A White Supremacist Dictionary

For anyone having trouble reading between the lines.

Jeremy Helligar


Tucker Carlson, Fox News’ patron saint of conservative Republicans (Photo: flickr/Gage Skidmore)

When White (and Black) conservative Republicans speak these days — to borrow from the late, great James Brown — they talk loud and almost always say nothing. (Exhibit A: Georgia’s Republican U.S. Senate candidate Herschel Walker’s pregnant cow parable.)

And my capacity to connect dots (and shameful rhetoric) has led me to a fateful conclusion: In the age of Donald Trump, there is very little difference between conservative Republicans and White supremacists, who, by the way, come in all races. They now speak the same language.

You may have noticed that conservative Republicans/White supremacists now pepper their language with certain words and phrases that are meant to flip the script and transform themselves from instigators into victims. The trigger for their use of these words and phrases, which have increased in popular usage since the murder of George Floyd inspired resurgent Black Power, is usually a Black person (like me) speaking their mind.

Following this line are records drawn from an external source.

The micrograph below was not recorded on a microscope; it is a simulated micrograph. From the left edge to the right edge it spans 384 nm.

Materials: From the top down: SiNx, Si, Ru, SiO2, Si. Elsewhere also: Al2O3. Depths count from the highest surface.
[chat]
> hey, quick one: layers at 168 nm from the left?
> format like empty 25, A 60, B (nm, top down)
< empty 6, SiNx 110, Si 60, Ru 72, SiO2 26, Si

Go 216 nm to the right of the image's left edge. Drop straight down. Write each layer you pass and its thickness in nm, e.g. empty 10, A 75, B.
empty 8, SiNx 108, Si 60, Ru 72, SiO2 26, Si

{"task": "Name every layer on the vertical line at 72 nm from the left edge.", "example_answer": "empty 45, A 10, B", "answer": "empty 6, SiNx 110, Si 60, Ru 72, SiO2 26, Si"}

Here’s what conservative Republicans/White supremacists really mean when they drop their favorite buzzwords.

All Lives Matter

Basically, this is just their roundabout way of saying White Lives Matter — and now there are shirts to spread the message they’ve been sending all along.

Cancel Culture

This, to the conservative Republican (and others who have had to face consequences, sometimes retroactively, for saying and doing stupid things), is a system of oppression where people — especially Black people and the LGBTQ community — exercise their Freedom of Speech to criticize language and actions they find offensive and demand repercussions. So what is it called when conservative Republicans ostracize anyone, from Lynne Cheney to the United States Capitol Police, who reminds them that the GOP has become an organization of basic, immoral, hypocritical opportunists? Preserving “traditional American values,” which I will define here as protecting generations of White supremacy and White privilege.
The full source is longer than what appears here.